Well I got the detaching done today, the Agri-Fab dethatcher worked better than expected for $99 - I didn't weigh it down too much as I didn't want to pull up too much good green grass. I am pleased with the results. I could have pulled up much more thatch but I still want to core aerate this spring and I figure I can go at it a little more intensely this fall if I feel it is needed. I got a lot done today, after mowing, detaching, and spreading my Pre in the front yard I was able to seed some bare spots in my back yard (the fence is new and a I got rid of the excess dirt yesterday and had a couple of bare dirt areas, top with peat moss, and spread some insecticide. Expecting rain tomorrow.

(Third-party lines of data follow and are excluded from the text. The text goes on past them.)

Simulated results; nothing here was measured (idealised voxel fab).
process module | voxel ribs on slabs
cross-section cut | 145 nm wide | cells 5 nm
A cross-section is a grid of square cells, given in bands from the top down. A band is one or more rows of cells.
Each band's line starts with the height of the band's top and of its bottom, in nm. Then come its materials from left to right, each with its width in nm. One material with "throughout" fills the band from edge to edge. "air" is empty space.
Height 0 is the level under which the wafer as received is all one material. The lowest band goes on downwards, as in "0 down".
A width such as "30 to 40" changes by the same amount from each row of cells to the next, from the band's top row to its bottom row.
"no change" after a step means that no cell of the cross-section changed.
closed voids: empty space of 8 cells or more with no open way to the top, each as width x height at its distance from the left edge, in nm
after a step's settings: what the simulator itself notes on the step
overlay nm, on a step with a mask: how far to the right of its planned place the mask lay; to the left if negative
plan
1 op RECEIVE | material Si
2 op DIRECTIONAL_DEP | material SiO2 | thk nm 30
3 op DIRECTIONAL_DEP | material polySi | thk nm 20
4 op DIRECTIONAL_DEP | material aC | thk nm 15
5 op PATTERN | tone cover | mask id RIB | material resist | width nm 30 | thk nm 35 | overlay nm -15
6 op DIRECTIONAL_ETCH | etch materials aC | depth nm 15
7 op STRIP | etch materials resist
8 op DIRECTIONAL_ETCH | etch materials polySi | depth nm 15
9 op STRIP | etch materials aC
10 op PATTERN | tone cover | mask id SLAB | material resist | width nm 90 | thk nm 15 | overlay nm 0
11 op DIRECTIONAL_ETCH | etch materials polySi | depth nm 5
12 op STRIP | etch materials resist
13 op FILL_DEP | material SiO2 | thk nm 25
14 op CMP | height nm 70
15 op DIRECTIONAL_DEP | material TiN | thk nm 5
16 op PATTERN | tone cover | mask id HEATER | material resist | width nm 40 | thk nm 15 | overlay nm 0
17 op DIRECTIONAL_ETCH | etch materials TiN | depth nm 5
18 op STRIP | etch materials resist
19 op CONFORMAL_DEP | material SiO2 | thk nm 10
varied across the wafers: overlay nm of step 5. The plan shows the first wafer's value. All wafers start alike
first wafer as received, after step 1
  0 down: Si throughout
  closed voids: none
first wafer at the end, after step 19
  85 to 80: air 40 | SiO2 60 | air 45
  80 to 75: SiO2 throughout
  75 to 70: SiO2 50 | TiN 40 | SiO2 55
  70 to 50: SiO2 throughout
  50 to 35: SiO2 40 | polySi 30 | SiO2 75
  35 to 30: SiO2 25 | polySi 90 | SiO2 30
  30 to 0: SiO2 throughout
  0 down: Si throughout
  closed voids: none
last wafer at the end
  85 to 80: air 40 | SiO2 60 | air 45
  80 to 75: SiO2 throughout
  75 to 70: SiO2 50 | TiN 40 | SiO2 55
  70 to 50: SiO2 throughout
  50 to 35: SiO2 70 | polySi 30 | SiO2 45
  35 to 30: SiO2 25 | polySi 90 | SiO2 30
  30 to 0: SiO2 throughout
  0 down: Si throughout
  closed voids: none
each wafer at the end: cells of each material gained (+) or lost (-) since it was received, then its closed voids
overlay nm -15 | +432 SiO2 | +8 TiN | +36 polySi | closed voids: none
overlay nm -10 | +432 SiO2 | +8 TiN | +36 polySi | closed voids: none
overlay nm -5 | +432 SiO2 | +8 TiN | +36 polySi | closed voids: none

Here are a few pics from today - the picture of the thatch in my truck has a little bit of lawn clippings mixed in with it... it looks pretty green but the dethatcher did good at getting mostly dead grass and thatch. (yes I know I need to clean the north side of my house....)I ended up hitting the yard a 3rd time with the dethatcher so I tore a bit more out than what you see in the pics of my yard.







Here are a couple pics from last season...





Looking forward to trying some new things this year!


----------



## Rucraz2 (Apr 8, 2018)

I think it is always up to the turf situation. And there are different levels of detaching as well. I think a true dethatch is using a power rake and going to town. Which I have never seen in lawn in that bad of shape myself to need that.. Then you have the actual hand dethatching rake. Then there is the dethatching rakes that you push or pull. Set with too much force or weight can get into the actual thatch layer. I run one of these on the front of my tractor to fluff up the lawn and cleanup up debris. I would love to do this with just a hand rake, but that would take me a week on my lawn. I just feel when dethatching gets brought up its always controversial.


----------